Delhaize Group press release - Delhaize Group and Ahold reach agreements with buyers to divest 86 U.S. stores, subject to FTC merger clearance
  • All purchase agreements are subject to FTC approval and clearance by the FTC of the Ahold and Delhaize Group merger

  • All divested stores to be sold to well-established supermarket retailers

  • Divestitures represent 4.1% of the Ahold and Delhaize Group companies` total combined U.S. store count and 3.2% of the Ahold and Delhaize Group companies` combined U.S. 2015 net sales

  • The companies continue to expect to complete the merger before the end of July

BRUSSELS, Belgium, July 14, 2016 - Delhaize Group and Ahold today announced that their United States subsidiaries have reached agreements with buyers to divest a total of 86 stores in a limited number of locations in which the companies` U.S. subsidiaries both operate. These divestments are being made in connection with the United States Federal Trade Commission`s (FTC) pending review of the proposed merger between the two companies. The divested stores are being sold to well-established supermarket operators.
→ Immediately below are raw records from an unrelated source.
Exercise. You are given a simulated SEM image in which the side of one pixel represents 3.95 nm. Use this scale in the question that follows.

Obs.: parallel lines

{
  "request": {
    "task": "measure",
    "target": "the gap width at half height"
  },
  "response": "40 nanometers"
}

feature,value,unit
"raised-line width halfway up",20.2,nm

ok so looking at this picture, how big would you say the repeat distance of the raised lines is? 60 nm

All of the purchase agreements are subject to FTC approval. The agreements are also subject to FTC clearance and formal completion of the Delhaize Group and Ahold merger, which the companies continue to expect before the end of July.

These store locations represent 4.1% of the Ahold and Delhaize Group companies` total combined U.S. store count and 3.2% of combined U.S. 2015 net sales.

"Selling stores is a difficult part of any merger process, given the impact on our associates, customers and communities in which we operate," said Frans Muller, President and Chief Executive Officer, Delhaize Group. "We believe we have made every effort to identify strong buyers for these locations, and we want to thank our loyal associates and customers who have shopped our stores and supported us for so many years. Upon the completion of the merger, we will continue to maintain our local Food Lion and Hannaford brands; however, our new company scale will enable us to accelerate our local market strategies to better serve our customers with nearly 2,000 stores along the East Coast in the United States."

The buyers of the 86 stores being divested are:

  • New Albertson`s, Inc.(part of Albertsons Companies based in Idaho), purchasing 1 Giant Food store in Salisbury, Maryland;

  • Big Y (based in Massachusetts), purchasing 8 Hannaford stores in eastern Massachusetts;

  • Publix (based in Florida), purchasing 10 MARTIN`S stores in Richmond, Virginia;

  • Saubel`s Markets (based in Pennsylvania), purchasing 1 Food Lion store in York, Pennsylvania

  • Supervalu (based in Minnesota), purchasing 22 Food Lion stores in Maryland, Pennsylvania, Virginia and West Virginia;

  • Tops Markets (based in New York), purchasing 1 Stop & Shop store in Massachusetts as well as 3 Stop & Shop stores and 2 Hannaford stores in New York; and

  • Weis Markets (based in Pennsylvania), purchasing 38 Food Lion stores in Delaware, Maryland and Virginia.